Akili Academy’s larger-than-expected enrollment helped bring in an additional $300,000 in per-pupil funds to Crescent City Schools coffers this fall. Harriet Tubman Charter School also helped draw in unexpected money, bringing in a federal School Improvement Grant $500,000 larger than what was budgeted.

Overall, treasurer Doug Harrell told the CCS board at a meeting Wednesday night, the extra funds helped bring the central office’s net operating income “closer to a break-even point,” at $3,427.*

Crescent City’s CEO Kate Mehok reported that the school still faces facility issues, especially at Akili Academy. The lights in the kindergarten rooms do not work at all, and lighting throughout the school is faulty. Mehok said the school’s administration is in constant contact with the Recovery School District, which owns the building, the project coordinator and the general contractor who are all aware of the problems.

“Nobody else seems to think this is an emergency and here we are at week eight, nine? But because we’re not paying utilities we don’t have the leverage,” Mehok said.

Christopher Hines, the organization’s chief operations officer, said Harriet Tubman students will move to the old O. Perry Walker building over Christmas break while the current Tubman building undergoes renovations. Walker has merged with L.B. Landry and is using Landry’s campus now.
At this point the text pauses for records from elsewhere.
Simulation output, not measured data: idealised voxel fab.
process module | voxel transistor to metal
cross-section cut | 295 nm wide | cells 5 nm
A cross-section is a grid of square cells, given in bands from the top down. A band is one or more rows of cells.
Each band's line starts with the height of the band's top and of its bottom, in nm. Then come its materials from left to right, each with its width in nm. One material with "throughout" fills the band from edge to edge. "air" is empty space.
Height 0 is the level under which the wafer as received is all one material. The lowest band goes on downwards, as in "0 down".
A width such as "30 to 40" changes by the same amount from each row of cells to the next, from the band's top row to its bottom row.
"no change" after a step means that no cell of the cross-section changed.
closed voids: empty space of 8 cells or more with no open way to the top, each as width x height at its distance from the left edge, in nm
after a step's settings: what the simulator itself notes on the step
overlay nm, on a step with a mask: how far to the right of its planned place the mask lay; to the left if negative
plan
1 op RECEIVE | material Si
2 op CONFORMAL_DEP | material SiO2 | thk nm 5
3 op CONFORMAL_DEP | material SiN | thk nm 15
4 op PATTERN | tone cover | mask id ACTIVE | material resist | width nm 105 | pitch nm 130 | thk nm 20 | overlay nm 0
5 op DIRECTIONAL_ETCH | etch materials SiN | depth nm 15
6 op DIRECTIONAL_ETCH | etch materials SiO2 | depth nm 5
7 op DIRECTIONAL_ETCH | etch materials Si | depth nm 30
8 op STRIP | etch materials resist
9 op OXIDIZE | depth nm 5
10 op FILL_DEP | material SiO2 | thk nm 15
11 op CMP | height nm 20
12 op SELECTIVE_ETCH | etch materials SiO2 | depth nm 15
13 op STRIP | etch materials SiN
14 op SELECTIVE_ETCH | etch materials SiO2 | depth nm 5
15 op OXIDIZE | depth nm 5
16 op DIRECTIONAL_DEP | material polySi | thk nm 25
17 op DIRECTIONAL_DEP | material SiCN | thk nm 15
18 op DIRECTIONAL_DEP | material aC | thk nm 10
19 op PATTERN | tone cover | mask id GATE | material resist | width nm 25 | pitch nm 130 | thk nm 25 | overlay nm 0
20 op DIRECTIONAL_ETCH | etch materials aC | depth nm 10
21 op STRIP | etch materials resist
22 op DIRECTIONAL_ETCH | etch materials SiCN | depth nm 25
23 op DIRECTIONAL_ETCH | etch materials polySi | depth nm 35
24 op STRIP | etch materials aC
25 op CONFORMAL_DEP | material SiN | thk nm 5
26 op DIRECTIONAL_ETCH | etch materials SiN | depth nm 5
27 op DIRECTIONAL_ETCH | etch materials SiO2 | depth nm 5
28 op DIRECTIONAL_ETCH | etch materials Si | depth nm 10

The board also accepted the resignation of member Coleman Ridley, whose new job presented a conflict in accordance to the board’s policies. The governance committee announced that it will seek a replacement for Ridley and wil search for at least two additional board members to grow the talent on the board.

Board members Anna Burrell, Carolyn Chandler and Agnieska McPeak did not attend the meeting.

*An earlier version of this story reported incorrectly that the entire organization — not just the central office — had a surplus.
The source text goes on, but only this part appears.